Sunday, March 25, 2007
Official baby-killers again
This story from Australia. Another baby is dead and nobody will be penalized. Social workers treat drug addicts as sacred. They mainly take kids off normal families
An Aboriginal baby who died lying on a filthy mattress between her passed-out mother and father could be alive today if Western Australia's Department of Community Development had intervened to take her away from her alcoholic parents. Handing down his finding on baby Sturt's death in the northern West Australian town of Kununurra in July 2005, state Coroner Alastair Hope said the embattled department's handling of her case was seriously inadequate and deficient.
The five-month-old, who had been neglected her whole life, died in the early hours of Saturday, July 2, 2005. Western Australia's chief pathologist, Karin Margolius, said the baby had the worst case of nappy rash she had seen. The condition was so severe her skin was peeling off and she had ulcers on her bottom and a rash extending to her waist. The baby also had multiple areas of rash on her face and ears and areas of depigmentation on her forehead, nose, cheek and neck that were a result of sweat and other body products not being wiped off. "This was one of the saddest cases to come before the Coroners Court because it appeared that the baby had died in circumstances of extreme neglect," Mr Hope said in his findings.
The Coroner criticised the DCD for ignoring several attempts by baby Sturt's extended family to have her removed from her mother, Elizabeth Carlton. On May 6, 2005, family members attended DCD offices in Kununurra and "effectively begged the department to intervene to save the child", he said. The family was told arrangements would be made for another meeting the following Monday but the meeting never eventuated and baby Sturt and her mother were never seen by DCD officers.
"In my view, DCD's handling of the case, particularly after the meeting of May 6, 2005, with family members, was seriously deficient," Mr Hope said. "The concern of family members was that the mother of the deceased was an alcoholic and, when drinking, was incapable of looking after her very young baby. The department did nothing to address this very real issue and the case was allocated, first, to an unpaid student and a field worker who was never advised that the case had been allocated to her and then was transferred to a new employee who had not yet received the training provided by the department to new workers."

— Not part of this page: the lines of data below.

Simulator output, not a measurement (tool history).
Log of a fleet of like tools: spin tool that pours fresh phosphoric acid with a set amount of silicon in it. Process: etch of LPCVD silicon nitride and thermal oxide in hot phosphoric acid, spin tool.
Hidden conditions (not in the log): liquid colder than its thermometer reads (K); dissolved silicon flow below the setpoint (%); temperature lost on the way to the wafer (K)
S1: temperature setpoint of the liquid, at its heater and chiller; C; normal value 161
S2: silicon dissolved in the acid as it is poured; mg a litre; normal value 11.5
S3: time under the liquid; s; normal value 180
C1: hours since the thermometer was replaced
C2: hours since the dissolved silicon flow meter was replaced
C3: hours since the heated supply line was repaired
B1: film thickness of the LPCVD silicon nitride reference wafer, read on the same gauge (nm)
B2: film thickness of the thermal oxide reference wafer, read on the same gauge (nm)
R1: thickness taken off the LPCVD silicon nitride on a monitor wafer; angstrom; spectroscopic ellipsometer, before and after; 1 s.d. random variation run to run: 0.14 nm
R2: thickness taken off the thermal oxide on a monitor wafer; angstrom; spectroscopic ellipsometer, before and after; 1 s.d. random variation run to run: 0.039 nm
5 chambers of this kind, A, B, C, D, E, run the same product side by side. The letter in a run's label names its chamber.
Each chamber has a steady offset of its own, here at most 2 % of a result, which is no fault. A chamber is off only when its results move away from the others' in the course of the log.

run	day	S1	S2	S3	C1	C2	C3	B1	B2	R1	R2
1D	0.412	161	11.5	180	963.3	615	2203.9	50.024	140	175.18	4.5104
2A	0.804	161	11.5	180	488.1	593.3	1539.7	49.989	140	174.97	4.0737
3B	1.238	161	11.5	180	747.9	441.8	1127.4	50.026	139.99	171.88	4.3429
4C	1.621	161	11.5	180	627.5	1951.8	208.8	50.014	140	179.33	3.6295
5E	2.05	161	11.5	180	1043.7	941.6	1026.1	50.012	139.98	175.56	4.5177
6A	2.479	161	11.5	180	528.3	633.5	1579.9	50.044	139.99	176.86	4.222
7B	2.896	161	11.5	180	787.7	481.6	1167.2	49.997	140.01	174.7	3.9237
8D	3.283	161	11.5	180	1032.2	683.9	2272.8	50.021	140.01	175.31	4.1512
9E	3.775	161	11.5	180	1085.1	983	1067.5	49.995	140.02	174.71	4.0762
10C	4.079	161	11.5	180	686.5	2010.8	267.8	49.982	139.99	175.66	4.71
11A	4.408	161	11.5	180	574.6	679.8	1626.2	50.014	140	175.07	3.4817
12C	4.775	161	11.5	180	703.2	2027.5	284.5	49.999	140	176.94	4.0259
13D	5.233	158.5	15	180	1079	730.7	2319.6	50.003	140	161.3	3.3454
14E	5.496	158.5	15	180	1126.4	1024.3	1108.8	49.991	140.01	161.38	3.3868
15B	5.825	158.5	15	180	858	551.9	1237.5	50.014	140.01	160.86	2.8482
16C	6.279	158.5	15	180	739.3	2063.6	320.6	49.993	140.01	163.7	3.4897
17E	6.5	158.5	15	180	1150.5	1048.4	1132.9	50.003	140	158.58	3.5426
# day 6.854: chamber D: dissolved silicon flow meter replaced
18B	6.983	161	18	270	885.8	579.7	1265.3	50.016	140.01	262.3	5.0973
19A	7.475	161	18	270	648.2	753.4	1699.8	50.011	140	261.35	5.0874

Mr Hope backed the investigating police officer's statement that baby Sturt would have been alive today if the DCD had acted on May 6 -- eight weeks before her death. He said it was particularly alarming that there was a reluctance by DCD to intervene to save Aboriginal children at risk. The Coroner also criticised the DCD for its lack of co-operation with police investigating the death.
The DCD welcomed the Coroner's report, saying it identified work practices and processes the department needed to improve. Executive director of statewide services Judy Hogben said the department had taken steps to tighten operations and implement more rigorous systems to identify and monitor children at risk since baby Sturt's death.